Some allowable per se safety precautions include ordering occupants to either remain or exit the vehicle during traffic stops. See Pennsylvania v. Mimms, 434 U.S. 106, 110-11; Maryland v. Wilson, 519 U.S. 408, 414-15 (1997); Moorefield, 111 F.3d at 13. But just because these actions are allowable abstractly does not mean officers may deploy them as pretext for investigating other crime. As the Third Circuit explained, “Rodriguez would seem to suggest that the validity [of a safety precaution] turns on [the officer's] motivation for making the request.” Green, 897 F.3d at 182. That interpretation derives from the text of the decision, which holds “safety precautions taken in order to facilitate” investigation of other crimes are impermissible. Rodriguez, 575 U.S. at 356 (emphasis added).

In sum, when assessing when the Rodriguez moment occurred—the moment when the initial purpose of the traffic stop should have concluded—a Court must assess both (1) whether the officers were reasonably pursuing the primary purpose of the stop and (2) whether officers took any negligibly burdensome precautions in the interest of officer safety.

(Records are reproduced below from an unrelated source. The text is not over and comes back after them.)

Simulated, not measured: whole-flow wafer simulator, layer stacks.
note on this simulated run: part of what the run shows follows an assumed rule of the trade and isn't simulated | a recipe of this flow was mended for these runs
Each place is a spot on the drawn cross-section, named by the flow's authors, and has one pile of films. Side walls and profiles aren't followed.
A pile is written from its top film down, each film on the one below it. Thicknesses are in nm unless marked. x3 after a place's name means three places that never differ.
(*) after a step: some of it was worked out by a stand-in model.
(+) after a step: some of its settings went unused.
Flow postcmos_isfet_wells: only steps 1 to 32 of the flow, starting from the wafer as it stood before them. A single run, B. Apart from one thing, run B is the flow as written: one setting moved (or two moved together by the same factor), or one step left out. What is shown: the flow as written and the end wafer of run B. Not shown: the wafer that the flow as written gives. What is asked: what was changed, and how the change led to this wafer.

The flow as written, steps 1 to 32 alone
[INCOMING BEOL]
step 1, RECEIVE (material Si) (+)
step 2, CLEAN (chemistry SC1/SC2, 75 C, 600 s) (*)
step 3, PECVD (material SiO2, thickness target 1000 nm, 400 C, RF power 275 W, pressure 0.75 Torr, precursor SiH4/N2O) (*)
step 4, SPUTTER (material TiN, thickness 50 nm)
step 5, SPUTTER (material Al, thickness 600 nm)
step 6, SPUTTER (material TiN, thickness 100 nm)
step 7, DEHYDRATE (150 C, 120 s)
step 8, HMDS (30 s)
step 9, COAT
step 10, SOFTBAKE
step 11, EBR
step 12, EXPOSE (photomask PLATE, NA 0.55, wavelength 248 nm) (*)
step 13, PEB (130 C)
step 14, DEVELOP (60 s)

If the Court determines that the traffic stop extended past that Rodriguez moment, then “an officer must have an objectively reasonable and articulable suspicion that illegal activity had occurred or was occurring.” Garner, 961 F.3d at 271. That analysis follows the well-worn standard, established in Terry v. Ohio. 392 U.S. 1, 27 (1968). Courts eschew bright-line rules in favor in favor of considering “the totality of the circumstances—the whole picture.” United States v. Cortez, 449 U.S. 411, 417 (1981).

B. Reasonable Suspicion that Individual is Armed

To conduct a protective frisk of either an individual or a vehicle, an officer must reasonably suspect that he “is dealing with an armed and dangerous individual.” Terry, 392 U.S. at 27; Michigan v. Long, 463 U.S. 1032, 1051 (1983). Under Long, an officer may search the passenger compartment of a vehicle where a weapon may be placed or hidden and accessible, provided he has reasonable suspicion that a weapon will be found. 463 U.S. at 1049-51. When conducting protective vehicle frisks where the defendant has not been arrested, “the possibility of access to weapons in the vehicle always exists, since the driver or passenger will be allowed to return to the vehicle when the interrogation is completed.” Arizona v. Gant, 556 U.S. 332, 352 (2009) (Scalia, J., concurring). In contrast, when a defendant has been arrested, officers may only search a vehicle if they have probable cause to do so because the individual can no longer access his vehicle, mitigating safety concerns. Id.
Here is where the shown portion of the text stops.